U.S. transport chief to testify on Biden infrastructure push

FILE PHOTO: U.S. Transportation Secretary Buttigieg pictured at confirmation hearing

WASHINGTON (Reuters) – U.S. Transportation Secretary Pete Buttigieg will testify March 25 before a key U.S. House panel on the Biden administration’s infrastructure push.

House Transportation and Infrastructure Committee chairman Peter DeFazio said Buttigieg will testify as lawmakers are working on a “transformational surface transportation reauthorization legislation”.

As a candidate, President Joe Biden pledged to invest $2 trillion in fixing highways, bridges and airports; building climate-resilient homes; wiring cities for broadband internet; encouraging the manufacturing of fuel-efficient cars and installing 500,000 electric vehicle charging stations.

Biden has not offered a specific plan for what he plans to seek from Congress – and it is not clear if he will make a proposal before the hearing.

Democrats want to use a infrastructure bill to cut emissions and boost green transportation, while Republicans are critical.

Senator John Barrasso, the top Republican on the Energy Committee, said at a hearing Tuesday he is concerned Biden “wants to regulate the internal combustion engine out of existence and insist that all Americans use electric vehicles.”

On Friday, House Speaker Nancy Pelosi directed key Democratic lawmakers to begin working with Republicans on an infrastructure package.

One big question remains how to pay for a massive boost

in spending.

Biden has pledged not to raise taxes on families making less than $400,000. Buttigieg told Bloomberg Radio in February this “rules out approaches like the old fashioned gas tax.”

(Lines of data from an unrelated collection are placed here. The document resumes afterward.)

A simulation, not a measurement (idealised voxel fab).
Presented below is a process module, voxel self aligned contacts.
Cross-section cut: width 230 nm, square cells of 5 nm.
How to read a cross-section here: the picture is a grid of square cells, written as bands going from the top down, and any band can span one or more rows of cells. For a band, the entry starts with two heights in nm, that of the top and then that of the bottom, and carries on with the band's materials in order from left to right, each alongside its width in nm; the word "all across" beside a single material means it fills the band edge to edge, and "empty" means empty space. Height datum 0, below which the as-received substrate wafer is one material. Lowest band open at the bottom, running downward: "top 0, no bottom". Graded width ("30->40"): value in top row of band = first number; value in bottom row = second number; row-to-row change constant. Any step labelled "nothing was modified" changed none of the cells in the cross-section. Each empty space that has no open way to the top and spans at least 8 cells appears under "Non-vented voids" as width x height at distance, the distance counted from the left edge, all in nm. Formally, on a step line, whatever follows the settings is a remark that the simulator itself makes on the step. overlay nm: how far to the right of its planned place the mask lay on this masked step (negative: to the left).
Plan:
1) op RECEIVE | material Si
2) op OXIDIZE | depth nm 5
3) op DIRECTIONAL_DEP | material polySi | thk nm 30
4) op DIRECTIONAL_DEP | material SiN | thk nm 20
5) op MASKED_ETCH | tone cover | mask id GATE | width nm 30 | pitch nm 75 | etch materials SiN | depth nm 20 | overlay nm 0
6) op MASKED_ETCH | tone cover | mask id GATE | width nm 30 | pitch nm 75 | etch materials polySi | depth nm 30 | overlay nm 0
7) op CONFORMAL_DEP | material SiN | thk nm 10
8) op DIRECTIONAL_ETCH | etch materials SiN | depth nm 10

Congress has not boosted the 18.4-cents-per-gallon federal gasoline tax since 1993.

The federal government has abandoned a decades-old policy of largely using fuel tax revenue to fund infrastructure repairs.

Since 2008, Congress has transferred about $141 billion to the Highway Trust Fund. Congress failed again last year to approve a multi-year surface transportation bill and instead passed a one-year extension that expires Sept. 30.